Recently I was looking for useful graphs on recent parallel computing hardware for reuse in a presentation, but struggled to find any. While I know that colleagues have such graphs and data in use in their presentations, I couldn't find a convenient source on the net. So I ended up collecting all the data (again) and decided to make the outcome of my efforts available here.
Wikipedia already provides extensive lists on AMD graphics processing units as well as NVIDIA graphics processing units. For CPUs I restricted my comparison to the family of INTEL Xeon microprocessors supplemented by INTEL's export compliance metrics for Xeon processors for simplicity, as the main trend would also hold true for AMD processors.
My comparison considers high-end hardware available by the end of the respective calendar year. All data for 2016 are preliminary. Multi-GPU boards are ignored because they only represent a small share of the market. Similarly, I only consider CPUs for dual socket machines, since this is also the baseline used by INTEL for comparisons with their MIC platform (aka. Xeon Phi). Numbers for the Xeon Phi were taken directly from an INTEL PDF on the Xeon Phi.

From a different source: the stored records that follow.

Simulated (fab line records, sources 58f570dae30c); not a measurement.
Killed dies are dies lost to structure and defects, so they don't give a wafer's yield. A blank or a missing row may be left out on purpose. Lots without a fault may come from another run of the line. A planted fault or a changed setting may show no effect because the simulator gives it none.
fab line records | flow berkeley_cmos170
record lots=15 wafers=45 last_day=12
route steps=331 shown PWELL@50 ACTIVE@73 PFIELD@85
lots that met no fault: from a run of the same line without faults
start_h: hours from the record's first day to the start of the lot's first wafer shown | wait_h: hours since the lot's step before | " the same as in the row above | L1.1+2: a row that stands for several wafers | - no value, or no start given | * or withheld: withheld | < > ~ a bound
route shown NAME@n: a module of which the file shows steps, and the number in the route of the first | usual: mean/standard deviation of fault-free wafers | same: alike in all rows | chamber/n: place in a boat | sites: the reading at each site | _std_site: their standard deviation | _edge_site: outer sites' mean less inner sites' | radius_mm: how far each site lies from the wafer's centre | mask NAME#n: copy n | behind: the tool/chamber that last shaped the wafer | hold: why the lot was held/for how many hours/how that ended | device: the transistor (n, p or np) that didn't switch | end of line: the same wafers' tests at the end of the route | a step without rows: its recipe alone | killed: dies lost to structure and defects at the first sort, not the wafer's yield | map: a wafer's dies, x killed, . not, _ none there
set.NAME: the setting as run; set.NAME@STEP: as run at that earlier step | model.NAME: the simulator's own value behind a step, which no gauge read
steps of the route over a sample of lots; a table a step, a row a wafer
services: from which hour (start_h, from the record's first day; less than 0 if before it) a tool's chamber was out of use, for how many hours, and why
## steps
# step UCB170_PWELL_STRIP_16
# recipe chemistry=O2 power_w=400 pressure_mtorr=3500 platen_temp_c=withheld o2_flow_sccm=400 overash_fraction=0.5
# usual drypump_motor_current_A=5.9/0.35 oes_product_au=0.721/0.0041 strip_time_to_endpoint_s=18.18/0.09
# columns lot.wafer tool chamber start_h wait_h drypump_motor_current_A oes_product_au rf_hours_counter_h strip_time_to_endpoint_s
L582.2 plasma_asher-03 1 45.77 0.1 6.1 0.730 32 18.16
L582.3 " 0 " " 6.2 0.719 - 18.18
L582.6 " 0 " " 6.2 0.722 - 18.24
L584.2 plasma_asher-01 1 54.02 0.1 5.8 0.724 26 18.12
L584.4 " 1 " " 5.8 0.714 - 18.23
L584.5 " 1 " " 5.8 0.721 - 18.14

>> GitHub repository with raw data, Gnuplot scripts and figures <<
Let us start with a look at power consumption. The main reason for the introduction of parallel architectures were power constraints, as the electric power consumed by CPUs and GPUs (and thus the heat generated) increases in good approximation with the cubic power of clock frequency. You might want to have a look at my 40 Years of Microprocessor Trend Data blog post for additional data. For practical reasons of cooling, all mainstream computing hardware today is limited to about 250 to 300 Watts:
CPUs generally are designed for only half the thermal design power (TDP) when compared to a single GPU, hence a fair comparison in terms of power and performance should be based on a dual socket system versus a single GPU. It should also be noted that the peak performance consumption can sometimes exceed the TDP by a significant margin, as a number of reviews such as this comparison of a Radeon HD 7970, a Radeon HD7950, and a GeForce GTX 680 suggest. Dynamic clock frequency techniques such as those used for CPUs have recently been adopted by GPU vendors and may further drive up the short-term power consumption. Consequently, the TDP plateau will remain at about this level, while power supplies are likely to increase their peak power output for some time in order to handle higher short-term power consumption. The Xeon Phis are no different than GPUs in terms of power consumption and should also be compared against a dual-socket CPU system.
Raw Compute Performance
Accelerators and co-processors are - nomen est omen - great for providing high performance in terms of floating point operations (FLOP) per second. Consequently, it is no surprise that the effectiveness of GPUs for general purpose computations is often reduced to their pure FLOP rates, even though this may be the totally wrong metric as will be discussed later.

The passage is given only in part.